Examples of idealizations made in the history of science include the free fall, i.e. a fall which occurs in a complete vacuum, and the competence of the ideal native speaker, i.e. an infallible human being.

An idealization cannot be arrived at inductively, it can only be deduced from axioms or (failing that) be stipulated.

Operationalization

A theory is an empirical theory, i.e. a theory of an object area existing independently of it, only if its concepts and theorems can be operationalized. The operationalization of a concept or theorem consists in specifying a set of procedures by which it is to be applied to some observable phenomena. This typically involves the specification of a test that some phenomenon must pass in order to be subsumed under the concept or, on the contrary, the specification of certain phenomena that would, if they occurred, falsify a certain theorem. Thus, operationalization of the concepts and theorems of a theory is an essential step in rendering it falsifiable and, thus, empirical. (See Operationalisierung for an example.)

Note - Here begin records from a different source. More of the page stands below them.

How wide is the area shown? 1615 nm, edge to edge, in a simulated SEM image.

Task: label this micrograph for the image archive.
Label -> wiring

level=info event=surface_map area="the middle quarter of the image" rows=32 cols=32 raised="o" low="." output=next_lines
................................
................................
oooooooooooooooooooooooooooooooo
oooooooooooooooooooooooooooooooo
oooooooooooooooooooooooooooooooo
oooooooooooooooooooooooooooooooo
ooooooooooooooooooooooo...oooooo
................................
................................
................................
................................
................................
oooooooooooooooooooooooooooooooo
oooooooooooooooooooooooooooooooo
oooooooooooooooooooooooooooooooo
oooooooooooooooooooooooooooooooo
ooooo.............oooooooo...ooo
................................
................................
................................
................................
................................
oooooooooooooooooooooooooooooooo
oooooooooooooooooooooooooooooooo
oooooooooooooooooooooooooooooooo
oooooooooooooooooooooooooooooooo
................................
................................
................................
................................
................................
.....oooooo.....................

Since an idealized theoretical construct is one that comprises features which contradict known reality, it is by definition neither falsifiable nor operationalizable. This means that one admits idealizations in the construction of a theory at the price of immunizing it against falsification, i.e. of depriving it of the status of an empirical theory. The question of whether such a theory should be pursued in a science is then, ultimately, a question of the epistemic interest of the people responsible for that scientific activity.